Poetry News

The New Yorker Puts Two & Two Together: John Wieners, Meet John Updike

Originally Published: October 28, 2015

The New Yorker's Dan Chiasson looks at "The Boston Boys," by which he means poet John Wieners, whose posthumous collections Supplication: Selected Poems of John Wieners, has just been published by Wave Books, and Stars Seen In Person, Selected Journals out from City Lights...

I was one of the non-bohemians who lived on the Hill in the nineteen-nineties, and I kept a keen eye out for Wieners, who was by then a folkloric creature, like the yeti or the headless horseman. Pictures of him from that era do not convince me that I never glimpsed him: he looks familiarly lost, generically grizzled, just like the homeless men who foraged under the Charles Street T station and got into wild, operatic quarrels while Wieners lingered “opposite the elevated railroad / tracks / at Cambridge street & Charles / when every hope burns to stinking inconsequence.”

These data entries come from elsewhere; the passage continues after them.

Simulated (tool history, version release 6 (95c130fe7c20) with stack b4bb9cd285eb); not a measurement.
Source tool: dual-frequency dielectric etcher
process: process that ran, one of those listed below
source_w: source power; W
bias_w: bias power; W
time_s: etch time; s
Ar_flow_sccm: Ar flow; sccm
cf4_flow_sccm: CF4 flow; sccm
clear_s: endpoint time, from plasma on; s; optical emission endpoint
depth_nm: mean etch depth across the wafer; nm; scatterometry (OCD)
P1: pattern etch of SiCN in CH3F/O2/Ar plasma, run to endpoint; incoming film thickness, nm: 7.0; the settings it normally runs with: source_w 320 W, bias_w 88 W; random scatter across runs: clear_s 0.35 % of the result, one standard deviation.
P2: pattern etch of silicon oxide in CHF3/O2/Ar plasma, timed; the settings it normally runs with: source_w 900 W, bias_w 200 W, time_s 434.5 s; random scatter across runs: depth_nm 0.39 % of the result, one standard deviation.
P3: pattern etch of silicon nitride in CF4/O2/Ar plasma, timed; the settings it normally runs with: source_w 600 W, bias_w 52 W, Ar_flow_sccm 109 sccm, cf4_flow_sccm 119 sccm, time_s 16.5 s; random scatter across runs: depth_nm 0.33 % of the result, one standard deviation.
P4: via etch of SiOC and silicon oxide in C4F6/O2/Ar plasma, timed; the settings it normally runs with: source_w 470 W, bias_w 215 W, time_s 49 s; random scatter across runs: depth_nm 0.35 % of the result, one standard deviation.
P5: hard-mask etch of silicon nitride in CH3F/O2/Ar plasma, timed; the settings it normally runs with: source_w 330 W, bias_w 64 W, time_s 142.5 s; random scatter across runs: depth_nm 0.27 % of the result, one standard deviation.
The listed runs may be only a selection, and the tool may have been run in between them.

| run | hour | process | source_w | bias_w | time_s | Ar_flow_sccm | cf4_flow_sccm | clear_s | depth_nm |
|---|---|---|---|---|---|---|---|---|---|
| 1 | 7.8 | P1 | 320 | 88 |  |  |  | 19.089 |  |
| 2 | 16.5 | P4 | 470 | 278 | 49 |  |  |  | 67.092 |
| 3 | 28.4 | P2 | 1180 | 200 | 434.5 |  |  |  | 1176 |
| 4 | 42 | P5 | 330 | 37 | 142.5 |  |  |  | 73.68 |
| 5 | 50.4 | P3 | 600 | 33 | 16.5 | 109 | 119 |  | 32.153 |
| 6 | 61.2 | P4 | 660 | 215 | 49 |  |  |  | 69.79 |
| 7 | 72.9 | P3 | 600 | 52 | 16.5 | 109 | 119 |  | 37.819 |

Whenever Wieners was asked what sort of poet he was, he replied, “A Boston poet.”

...and John Updike, who wrote poetry? "No two human beings seem more different than Wieners and John Updike, a contemporary and a fellow-denizen of greater Boston, and yet the parcelling of the world into overlapping zones of propriety and perversity, and the use of poetry as a means of travelling between those regions, unite them. It is a common judgment of Updike that he seems to have written poems with one hand tied behind his back, while golfing and having sex with someone’s wife at the same time." Indeed. More from this piece below; find it all here.

There’s no reason to add to the slander and vitriol that get heaped upon Updike’s poems, mainly by upstart brats like me, every time an edition of them appears. Maybe it’s being middle-aged myself, or my memory of seeing the great man walking alone on the beach, not long before he died, looking serene, even beatific, but Updike’s “Selected Poems” (Knopf), edited by Christopher Carduff, strikes me as a book that anybody who loves Updike, or poetry, or Cape Ann—or, for that matter, golf or sex—should read. That should cover more or less everybody.

Perhaps because poetry’s readership is smaller than fiction’s, or because one can always hide behind the screen of forms and personae (or shame someone who peers behind the screen), Updike’s poems seem, if anything, more intimate than his sometimes uncomfortably confiding fiction, as though even the very light disguises of his most revealing books—“Couples,” or the late novel “In the Beauty of the Lilies,” for example—were shed. I suspect that Updike liked the paradox of writing so nakedly in a style nevertheless quilted with exquisite verbiage. If you’ve decided that poetry is really life steeped or fermented in language, you have to find examples of life ever plainer, uglier, more prone to being skipped by literature. But the additive of Updike’s style works in only one way, upping the quotient of mellow beauty or manageable melancholy wherever we go, from Vermont to Waikiki, and whatever is described, whether forsythia or Frankie Laine. His poems sometimes feel like adjuncts of his stories, evincing a fiction writer’s delight in details that exist outside the crewelwork of storytelling; crumbs, one-offs, outtakes. A poem can suspend in its own substance moments in time that, in a short story or a novel, would be jettisoned unless they strengthened the over-all narrative web.

Updike’s poems are not trifles; he could be surprisingly formally ambitious, even experimental. The problem is that all of his poems about strain, discomfort, and regret cheer him, and we don’t associate cheer with great poetry. The poems often feel like the by-products of the happy diversion they provided their author while he was writing them, an effect most striking when it seems least intended.